Deputy Corry makes suggestions here about the valuations of premises in the county and those of a similar nature in the city. They are supposed to be more highly valued in the county than in the city. A remark like that has this virtue for the man who makes it: he need not particularise and give any specific instances. If that burden were thrown on Deputy Corry, he would fail miserably to bear it. I know of no such case where you put on one side valuations in the city and the other, those in the county. I do not believe any reputable valuer in the city or county of Cork could give one example to bear out what Deputy Corry alleges. I do not believe Deputy Corry himself could do so. I would be very glad to hear him give specific instances to show what he says in this House is true.

I gave them before.

Mr. Barrett

He has been talking about the unfortunate people being dragged in from the suburbs to the city of Cork. He is not one of them himself—I would like to congratulate the city of Cork on that fact—but I am one of them. I and my neighbours come into the city of Cork to live under the jurisdiction of Cork Corporation and to be freed from the type of services given to us by the council of which Deputy Corry happens to be chairman. We are very happy to be released from the type of services given to the suburban ratepayers by Deputy Corry and those who serve with him on the council. There are more thistle, ragwort and dock growing in the alleged open spaces maintained by the county council in the suburban areas now coming into the city than there are in the rest of the county put together. There are more offences against the Noxious Weeds Act committed by the county council in those areas than there are by the entire farming population of the county. The residents of the area in which I live, Douglas and Blackrock, for whom Deputy Corry weeps and complains they are being skull-dragged into the corporation area, and the residents of the other suburban areas are willing and anxious to come into the city where they will get some sort of civilised service from the corporation.

Deputy Corry knows as well as I do that the extension of the borough boundary was a natural and logical thing. He knows it should have happened long ago. He knows all the logic is in favour of it. He knows that 90 per cent of the people who are coming in have known for years they should be in. They enjoy every amenity the corporation give to their own ratepayers: they enjoy library services, vocational services, parking spaces and so on. Indeed, for payment of a reasonable water rent, they also enjoy the services of Cork Corporation Waterworks. They have to avail of the educational services provided by the City of Cork Vocational Education Committee and of other such services because they are not provided in the suburbs about which Deputy Corry is weeping here. If they were not provided by the corporation, the people living in these suburbs—according to Deputy Corry, they are anxious to stay there—would not have those amenities.

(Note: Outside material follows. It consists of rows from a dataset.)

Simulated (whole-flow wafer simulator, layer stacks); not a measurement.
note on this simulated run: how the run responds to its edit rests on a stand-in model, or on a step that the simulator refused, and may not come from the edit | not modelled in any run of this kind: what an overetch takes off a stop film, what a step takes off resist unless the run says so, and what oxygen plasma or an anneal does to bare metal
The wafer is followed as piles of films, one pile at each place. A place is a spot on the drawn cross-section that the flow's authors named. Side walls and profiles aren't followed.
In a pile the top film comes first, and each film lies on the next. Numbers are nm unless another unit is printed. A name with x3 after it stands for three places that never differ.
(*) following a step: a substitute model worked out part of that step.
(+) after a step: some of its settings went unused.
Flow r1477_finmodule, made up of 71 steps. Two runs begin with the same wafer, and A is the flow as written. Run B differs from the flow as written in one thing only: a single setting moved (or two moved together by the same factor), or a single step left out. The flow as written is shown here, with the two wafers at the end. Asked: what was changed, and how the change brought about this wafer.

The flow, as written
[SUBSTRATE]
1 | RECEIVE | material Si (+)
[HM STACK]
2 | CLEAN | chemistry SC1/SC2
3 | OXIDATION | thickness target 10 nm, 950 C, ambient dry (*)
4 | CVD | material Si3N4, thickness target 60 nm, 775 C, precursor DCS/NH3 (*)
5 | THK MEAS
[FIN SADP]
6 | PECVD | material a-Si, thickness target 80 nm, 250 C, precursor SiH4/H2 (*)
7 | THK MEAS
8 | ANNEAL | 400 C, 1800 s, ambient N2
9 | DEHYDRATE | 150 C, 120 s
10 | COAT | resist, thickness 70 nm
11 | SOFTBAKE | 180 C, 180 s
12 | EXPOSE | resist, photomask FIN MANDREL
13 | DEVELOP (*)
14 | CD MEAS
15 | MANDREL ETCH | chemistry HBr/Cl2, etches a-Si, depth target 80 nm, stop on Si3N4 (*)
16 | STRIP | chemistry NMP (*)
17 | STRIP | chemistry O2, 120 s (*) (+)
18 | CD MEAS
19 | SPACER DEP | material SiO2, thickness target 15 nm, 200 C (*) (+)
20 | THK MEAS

These are some aspects of the case to which reference should be made. I did not intend to intervene in this debate but when I hear Deputy Corry appealing to the House and saying: "Let us be clear about what is involved in this Bill" and going on to show he is as clear as mud about it himself, it is necessary that somebody should get up and explain it to the House and to those who will peruse what is under the headlines Deputy Corry hopes he will get tomorrow. As much nonsense has been spoken on this measure by Deputy Corry as could possibly be encompassed in a speech in this House. I am glad to say the rest of the Fianna Fáil Party are treating Deputy Corry's proposals with the contempt they deserve.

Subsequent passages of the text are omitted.